Milestone time

chasesfish

Recycles dryer sheets
Joined
Feb 23, 2013
Messages
124
Location
Marietta, GA
I stumbled across this board recently and thought I'd post this.

We just hit the $500,000 mark, ironically in both liquid assets and net worth at the same time (student loans eat into the house net worth)

I am a month short of 31 and my wife just turned 31.


Now, I'm trying to figure out how much money I need to comfortably retire at 40. I'm looking forward to the advice around here
 
Depends heavily on how much you plan to spend as well as many other variables (e.g. paying off home?). $500K has a different feel to a couple spending 50K a year than it does to one spending 200K a year. In that way, ER has just as much to do with how much you spend as it does with how much you have. They are both parts of the equation.

That said, my guess is that you're on track to meet or exceed what you need by 40. If you've reached 500K by 31, odds are you'll be in the 1.5-2.5mil range by 40 depending on family/kids, market performance and spending habits. Keep the awesome savings rate up. Great job!
 
Last edited:
Great job. Wish I could have gotten there at your age. Just keep stashing it away and you will be where you want to be when you want to be there.
 
Now, I'm trying to figure out how much money I need to comfortably retire at 40. I'm looking forward to the advice around here

Track your expenses with a spreadsheet/program. Although it may be cumbersome, there's no other way around it.
 
I've always kept a spreadsheet budget, ever since my last semester and summer session of college when I had to give up working for schedules. I haven't played around enough with FIRE calculator, I think I need to run some of my own models because I'll have a pension at 55, but more challenging is a deferred comp plan that looks both like an investment portfolio and a pension (I invest, then when I leave employment, it's paid out in 180 monthly installments). We can use it above and beyond our 401k at work
 
I think I need to run some of my own models because I'll have a pension at 55,...

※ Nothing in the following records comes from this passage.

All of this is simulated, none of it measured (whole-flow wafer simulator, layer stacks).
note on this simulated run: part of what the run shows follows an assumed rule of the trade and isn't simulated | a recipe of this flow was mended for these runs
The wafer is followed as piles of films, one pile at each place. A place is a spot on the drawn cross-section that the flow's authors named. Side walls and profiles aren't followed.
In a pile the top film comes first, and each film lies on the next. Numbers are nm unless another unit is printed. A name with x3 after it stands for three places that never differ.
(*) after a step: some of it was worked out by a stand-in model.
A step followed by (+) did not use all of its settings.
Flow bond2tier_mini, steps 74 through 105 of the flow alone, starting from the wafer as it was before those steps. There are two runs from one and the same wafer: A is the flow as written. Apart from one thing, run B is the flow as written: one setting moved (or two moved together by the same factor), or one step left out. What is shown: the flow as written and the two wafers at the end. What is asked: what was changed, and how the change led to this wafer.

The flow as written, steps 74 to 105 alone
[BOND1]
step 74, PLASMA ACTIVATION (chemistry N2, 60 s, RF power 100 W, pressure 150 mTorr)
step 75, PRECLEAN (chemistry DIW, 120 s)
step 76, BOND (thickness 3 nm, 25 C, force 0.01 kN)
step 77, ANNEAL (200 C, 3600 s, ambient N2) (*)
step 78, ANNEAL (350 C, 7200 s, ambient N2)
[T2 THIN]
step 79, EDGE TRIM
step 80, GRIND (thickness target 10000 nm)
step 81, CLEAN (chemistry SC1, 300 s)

Given your age and the number of years before you reach 55, you might want to run models without this as an assumption. Having a pension these days are rare, and companies are trying to convert them to either a "cash balance" or a "lump sum" which would by an annuity much less than the pension you are getting. Had I been 2 years younger when my megacorp moved away from pensions when I was 41, I would not still be eligible for a pension today, and FIRE, while not impossible, would have been more of a challenge.
 
I completely agree regarding the pension, given that I'd like FI by 40 and can't touch it until 55. The other big challenge is how much to keep in a taxable regular account verses tax deferred. We've maxed out all tax deferred iras/401ks/simple iras that we quality for. There's always a debate in my house about what to do next, the dividend paying stocks with annual increases have done well, but I also like the guaranteed return of early debt repayment. We should be mortgage free by 34
 
Based on the thread title, I guess this is the general milestone thread.

On my 32nd birthday, I hit $250k combined in my investment accounts and down to $79.5k mortgage (about 50% paid!). Feels good seeing that $250k in Mint.
 
Based on the thread title, I guess this is the general milestone thread.

On my 32nd birthday, I hit $250k combined in my investment accounts and down to $79.5k mortgage (about 50% paid!). Feels good seeing that $250k in Mint.

Way to go!!
 
Not to rain on the parade, but should milestone figures be a combined (i.e., couple net worth) or individual?
 
Not to rain on the parade, but should milestone figures be a combined (i.e., couple net worth) or individual?
I think it depends on your plan and goals, but in general I would think it would be combined.
 
Based on the thread title, I guess this is the general milestone thread.

On my 32nd birthday, I hit $250k combined in my investment accounts and down to $79.5k mortgage (about 50% paid!). Feels good seeing that $250k in Mint.

2 years later....34 years old now. $314k in investment accounts, $70k mortgage.